Originally written by Jordan Campbell
“The Scariest Band on the Planet Returns,” screams the Anaal Nathrakh promotional banner that has been sporadically haunting the pages of Metal Review. With all due respect to the marketing genius at Candlelight that typed that tagline, the use of tin-thin word like scary does the band more disservice than good–there’s nothing campy or spooky about Anaal Nathrakh‘s vicious cacophony. Something like, say…fucking horrifying would be a more apt descriptor.

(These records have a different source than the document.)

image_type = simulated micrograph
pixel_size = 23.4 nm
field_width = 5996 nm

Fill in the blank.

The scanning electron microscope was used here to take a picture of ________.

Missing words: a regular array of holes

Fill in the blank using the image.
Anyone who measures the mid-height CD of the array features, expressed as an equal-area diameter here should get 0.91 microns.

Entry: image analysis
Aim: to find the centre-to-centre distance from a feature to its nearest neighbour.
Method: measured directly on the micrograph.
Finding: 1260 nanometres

Those tracking this devilish duo since 2006’s Eschaton will likely be inclined to agree, as the band’s formula has since gone unchanged. In the Constellation of the Black Widow shows their grindcore-cum-black metal in full bloom/decay, still driven by their absurd deus ex machina of a vocalist, Dave Hunt. Not to diminish the importance of the band’s face-scraping instrumentation, but Hunt’s maniacal rants make and break this band. Whether he’s shrieking with enough force to extract his eyeballs from their sockets, gurgling his deathrants through sticky sheets of phlegm and bile, or prostelytizing like a delusional, war-torn power metal martyr, his vocals are pushing and shoving against every boundary possible. And they do so with the tattered remains of a human hand–each facet of Hunt’s attack is a manifestation of terrestrial anguish and rage. There’s no masquerading, no costume wearing, no Nergal-esque cloaks of manipulation. Hunt doesn’t adopt metallic masks to press his agenda.
That honesty is rampant on Black Widow; the industro-mechanical undertones of the past few records has been usurped by a more organic, workingclass approach. If Hell Is Empty… painted the view from above as the apocalypse was waged, Black Widow is the ground-level struggle to survive amongst the rubble. The opening title track runs the Nathrakhgamut, reverse-pyramiding the album’s chaos. “I Am The Wrath of the Gods and the Desolation of the Earth” is a frantic, panicked primer for “More of Fire Than Blood,” the album’s massively-chorused Smash Hit from Hell. The trident of dominance is staked.
Black Widow runs a bit lean in the midsection, reliant on rapid-cut death/grind pummel to hammer the canvas down. But perhaps the band is all too aware of the physically taxing nature of their assault, using this relative respite to lull the listener into a sense of security before irrepairably fucking their souls dry over the course of the album’s final three tracks. The fucking horrifying (See? That sells.) “Oil Upon The Sores of Lepers” is a coarsely-chopped rail of Napalm Death-eats-Antaeus served on a rusty, broken mirror. “Satanarchist” and “Blood Eagles Carved on The Backs of Innocents” bring the black metal back with the melodic guitar holocaust that was foretold on the stellar “Terror in the Mind of God” four tracks previous. The final minute of “Satanarchist” is one of the most cathartic moments in metal this year, and “Blood Eagles…” is as cranked-to-eleven as the band gets. The melodic shreddery that Mick Kenney flirts with (and then quickly flogs into dust) may be a sign of things to come. Could Anaal Nathrakh be brewing some blackgrind torrent with full-on guitar solos for the future? With the band’s baby-step approach towards progression (something they can afford due to their prolific nature), this could be the sprout of a new demonic seed. The propsect of Hunt ranting over cascades of guitar solos like Sylvain Houde on a meth-induced ego trip is absolutely delightful; albeit in a totally fucked-up, masochistic way.
Wishful thinking aside, I could’ve just shortened this gigantic tome of rhetoric into two main points. First, this album is exactly what fans of the band were anticipating. Those fans have likely already slavishly placed their orders. They will not be disappointed.
Second, any attempt I could make at converting new fans to the Anaal Nathrakh cause would simply be a rehash of points that Doug Moore already eloquently conveyed in his ultimate treatise on Hell Is Empty and All The Devils Are Here. Black Widow is a smite more well-rounded than that record, a bit more lively than Eschaton–but just like those albums, it’s one of the best metal releases of its respective year. Anaal Nathrakh is outright unfuckwithable at this point, and In the Constellation of the Black Widowcements their status as the world’s most devastating purveyor of modern extremism.